The blogosphere is humming (figuratively speaking) with the news of the Eleventh Circuit decision on Monday, July 19th in the Cappuccitti v. DirecTV litigation. The CAFA Law Blog has already posted a copy of the decision and a synopsis of the facts. We’re working feverishly on some other posts with our critique of the decision and its possible effects on class action practice, so stay tuned. In the meantime, we’re going to share some of buzz from Around the Blogosphere with you. Here’s a teaser from Carlton Fields’ Class Action Blog:
Yesterday, July 19, 2010, a three judge panel of the Eleventh Circuit issued Cappuccitti v. DirecTV, Inc., No. 09-14107 (11th Cir. July 19, 2010), a decision on the requirements of the Class Action Fairness Act of 2005 (“CAFA”) that injected mass confusion in Eleventh Circuit jurisprudence. For the first time, the panel ruled that class actions filed in federal court must satisfy the general diversity requirement that a plaintiff have $75,000 in controversy, along with the specific requirements of CAFA that minimal diversity be satisfied and an aggregate of $5 million for the entire putative class be in controversy.

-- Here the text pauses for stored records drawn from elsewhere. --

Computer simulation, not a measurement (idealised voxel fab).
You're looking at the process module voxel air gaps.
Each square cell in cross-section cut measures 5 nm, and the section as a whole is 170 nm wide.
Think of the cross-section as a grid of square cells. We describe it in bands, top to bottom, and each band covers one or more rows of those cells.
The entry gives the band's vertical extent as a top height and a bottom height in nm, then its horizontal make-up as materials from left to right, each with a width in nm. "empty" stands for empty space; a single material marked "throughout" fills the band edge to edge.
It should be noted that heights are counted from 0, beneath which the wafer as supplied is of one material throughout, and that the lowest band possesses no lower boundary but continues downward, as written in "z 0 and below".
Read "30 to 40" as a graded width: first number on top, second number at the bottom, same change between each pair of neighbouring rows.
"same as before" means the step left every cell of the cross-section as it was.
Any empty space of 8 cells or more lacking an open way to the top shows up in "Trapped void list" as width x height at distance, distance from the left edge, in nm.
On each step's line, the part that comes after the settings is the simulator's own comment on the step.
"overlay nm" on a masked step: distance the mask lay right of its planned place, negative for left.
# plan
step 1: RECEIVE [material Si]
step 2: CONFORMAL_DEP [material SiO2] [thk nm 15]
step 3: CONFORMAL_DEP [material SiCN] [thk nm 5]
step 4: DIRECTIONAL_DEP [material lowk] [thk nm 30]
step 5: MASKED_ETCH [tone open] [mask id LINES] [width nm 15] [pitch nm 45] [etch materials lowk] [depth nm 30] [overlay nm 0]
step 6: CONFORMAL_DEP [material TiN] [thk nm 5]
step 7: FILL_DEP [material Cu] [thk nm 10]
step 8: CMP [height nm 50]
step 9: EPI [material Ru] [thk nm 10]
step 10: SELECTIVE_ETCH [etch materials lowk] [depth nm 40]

The panel relied on cases construing the “mass action” portion of CAFA to reach its conclusion, even though a mass action is fundamentally distinct from a class action and contains separate requirements for federal court jurisdiction to be present. To our knowledge, no other court in the country has reached this conclusion outside the mass action context.
It is unclear from the decision whether the court intended its rationale to apply to diversity class actions removed to federal court as well as class actions originally filed in federal court by a plaintiff. There appears to be no basis in the decision for not applying the court’s rationale to removed cases.